Whitesides is one of three speakers on Tuesday’s “Space Tourism for Fun and Profit” panel at the University of Colorado’s Conference on World Affairs.

She and her husband, space tourism company Virgin Galactic CEO George Whitesides, were among the first to buys tickets in 2006 for a Virgin Galactic suborbital spaceflight.

Though they haven’t made it to space yet, she’s prepared by traveling to the ocean floor in a submersible similar to a rocket and gone on 80 flights on zero-gravity planes, spending more than five hours weightless, 30 seconds at a time.

“I have a lot more experience with space than the average person,” she said. “I’ve wanted to go in space since I was 6 years old.”

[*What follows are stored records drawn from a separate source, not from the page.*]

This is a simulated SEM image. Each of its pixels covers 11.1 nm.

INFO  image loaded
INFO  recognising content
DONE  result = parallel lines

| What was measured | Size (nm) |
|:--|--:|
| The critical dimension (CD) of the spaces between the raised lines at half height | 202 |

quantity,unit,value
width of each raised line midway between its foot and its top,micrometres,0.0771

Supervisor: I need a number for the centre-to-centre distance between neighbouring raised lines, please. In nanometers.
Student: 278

Panelist Seth Shostak, a senior astronomer at the SETI Institute, considers launching paying customers into space as the next logical step to advance space exploration.

“It sounds frivolous, but tourism may be the biggest economic driver in getting more people into space,” he said.

Commercializing space travel, he said, should have the same benefits as commercializing flight.

After the Wright brothers’ first successful powered flight more than 100 years ago, the government initially supported the industry by buying planes for the military — just as NASA has supported space exploration.

The next step was commercial aviation, which led to improved technology and lower prices that made flying commonplace.

“People are already willing to pay these private rocket companies to go up and come right back down,” Shostak said. “Even at 5 or 10 or 20 million dollars, you have a market to go up and orbit the earth for the weekend. The market isn’t to go to Mars and mine stuff and bring it back. The market is to take people on a joy ride.”

With NASA relinquishing its monopoly on the launch business and companies like Virgin Galactic and SpaceX building rockets, he said, space tourism is fast becoming reality.

SpaceX, for example, recently announced that two people are paying an undisclosed amount to take a trip around the moon as soon as 2018.

“People 1,000 years from now, looking back, what they will remember are things that change society forever,” he said. “They will remember that this was when some people actually got off the planet, when we began very limited forays off of our world. It’s a step in that direction.”

Rounding out the panel is Fred Haberman, co-founder of Haberman, a creative agency, and Urban Organics. He doesn’t have a background in astronomy, but instead brings a love of exploration as the former owner of an adventure travel company that specialized in remote wilderness areas.

His agency also promoted a sweepstakes for a ticket on a Virgin Galactic space flight, giving him the opportunity to interview Virgin Galactic founder Richard Branson.

“A lot of good things can come from the private investment in space travel,” he said. “Who knows, we may need to colonize another planet. I’m a big supporter of us continuing to explore space travel.”

So would he go into space as a tourist?

Yes, but he doesn’t want to go first.

“The idea of being able to see Earth from beyond our atmosphere and explore other planets is just so exciting,” he said. “I would probably wait a few iterations, though. There need to be more tests. We just need a few successes. If in 10 years we’re there, I’m in.”